Richard Fein was a finalist in The 2004 New York Center for Book Arts Chapbook Competition A Chapbook of his poems was published by Parallel Press, University of Wisconsin, Madison. He has been published in many web and print journals such as  Cordite, Reed, Southern Review, Roanoke Review,  Birmingham  Poetry Review, Mississippi Review, Paris/atlantic,  Canadian Dimension, Black Swan Review, Exquisite Corpse, Foliate Oak,  Morpo Review, Ken*Again   Oregon East, Southern Humanities Review, Morpo, Skyline, Touchstone, Windsor Review, Maverick, Parnassus Literary Review, Small Pond, Kansas Quarterly, Blue Unicorn, Exquisite Corpse, Terrain Aroostook Review, Compass Rose, Whiskey Island Review, Oregon East, Bad Penny Review, Constellations, and many, many others.

Richard Luftig  is a professor of educational psychology and special education at Miami University in Ohio now residing in Pomona, CA. He is  a recipient of the Cincinnati Post-Corbett Foundation Award for Literature and a semi finalist for the Emily Dickinson Society Award. His  poems have appeared in numerous literary journals in the United States and internationally in Japan, Canada, Australia, Europe, Thailand, Hong Kong and India. One of his published poems was nominated for the 2012 Pushcart Poetry Prize.

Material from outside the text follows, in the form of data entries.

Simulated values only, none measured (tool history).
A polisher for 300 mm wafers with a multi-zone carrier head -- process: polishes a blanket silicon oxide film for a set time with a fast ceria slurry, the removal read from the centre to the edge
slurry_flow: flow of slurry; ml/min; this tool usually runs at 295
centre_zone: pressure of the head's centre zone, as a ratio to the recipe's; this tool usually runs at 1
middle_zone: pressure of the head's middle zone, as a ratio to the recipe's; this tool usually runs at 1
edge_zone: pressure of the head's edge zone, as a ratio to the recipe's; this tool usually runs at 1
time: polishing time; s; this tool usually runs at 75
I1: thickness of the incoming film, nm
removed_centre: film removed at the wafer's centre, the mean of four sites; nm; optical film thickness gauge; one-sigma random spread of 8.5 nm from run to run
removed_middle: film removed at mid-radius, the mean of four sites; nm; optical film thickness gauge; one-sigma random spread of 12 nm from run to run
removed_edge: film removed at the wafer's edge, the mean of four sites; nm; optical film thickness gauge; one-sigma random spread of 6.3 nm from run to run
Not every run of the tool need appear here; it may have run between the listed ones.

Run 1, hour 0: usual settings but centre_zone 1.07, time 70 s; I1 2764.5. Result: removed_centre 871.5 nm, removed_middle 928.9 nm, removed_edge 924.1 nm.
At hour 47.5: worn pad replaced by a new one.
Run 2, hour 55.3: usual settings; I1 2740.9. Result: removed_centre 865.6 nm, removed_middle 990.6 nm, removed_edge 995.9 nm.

Richard Walker was born the youngest of 9 children (and so was his wife). He moved to Pa from Ohio at the age of 10 and has made a living as a
shoe maker, newspaper worker, and wood column maker.  His only claim to fame was winning the 1982 Johnstown Marathon. He has also tried his hand at chess and inventing but lacks the expertise, time and money to make it to the top, But like the endlessly creative genius he is (ha!) he proverbially
never stops trying. He is also listed in the Directory of Poets and Writers.

Steve Klepetar teaches literature and creative writing at Saint Cloud State University in Minnesota.  His work has been published in many journals and anthologies in the U.S. and around the world, and has received several nominations for the Pushcart Prize and Best of the Net.  Recent chapbooks include "Thirty-six Crows," "My Father Teaches Me a Magic Word," "My Father Had Another Eye," "Return of the Bride of Frankenstein," "A Blue Season" (forthcoming in August 2013).  His book "Speaking to the Field Mice" has recently been published by Sweatshoppe Publications.

 Tim Suermondt is the author of two full-length collections: TRYING TO HELP THE ELEPHANT MAN DANCE ( The Backwaters Press, 2007 ) and JUST BEAUTIFUL from New York Quarterly Books, 2010. He has published poems in Poetry, The Georgia Review, Blackbird, Able Muse, Prairie Schooner, PANK, Bellevue Literary Review and Stand Magazine (U.K.) and has poems forthcoming in Gargoyle, Lunch Ticket and Zymbol, among others. He lives in Brooklyn with his wife, the poet Pui Ying Wong.

Yearn Hong Choi wrote columns for The Washington Post, The Los Angeles Times, The Japan Times, The Korea Herald, and The Korea Times. A prolific and distinguished writer who has won awards in Korea and the United States, he published seven books of poetry and one collection of short stories, and his essays and short stories appeared in prestigious journals such as Short Story International and World Literature Today. In 1994, he became the first poet from Korea to be invited to read at the Library of Congress; Pulitzer Prize-winning writer Gwendolyn Brooks introduced Choi by reading a poem she wrote about him!  He served as executive director of the Korean PEN Center and edited Korean Literature Today. He founded the Korean Poets and Writers Group and the Korean-American Poets’ Group in Washington, DC.  A PhD in Political Science and Public Administration, he wrote extensively on current issues in Korea and Korean-US relations, worked for the federal government, and taught at the University of Wisconsin, Old Dominion University, the University of the District of Columbia, and the University of Seoul, retiring recently.  With Haeng-Ja Kim he published the first anthology of Korean-American literature, Surfacing Sadness: A Centennial Celebration of Korean-American Literature, 1903-2003.  He also edited three landmark anthologies of Korean-American poetry: Mother and Dove, Fragrance of Poetry: Korean-American Literature, and An Empty House: Korean-American Poetry.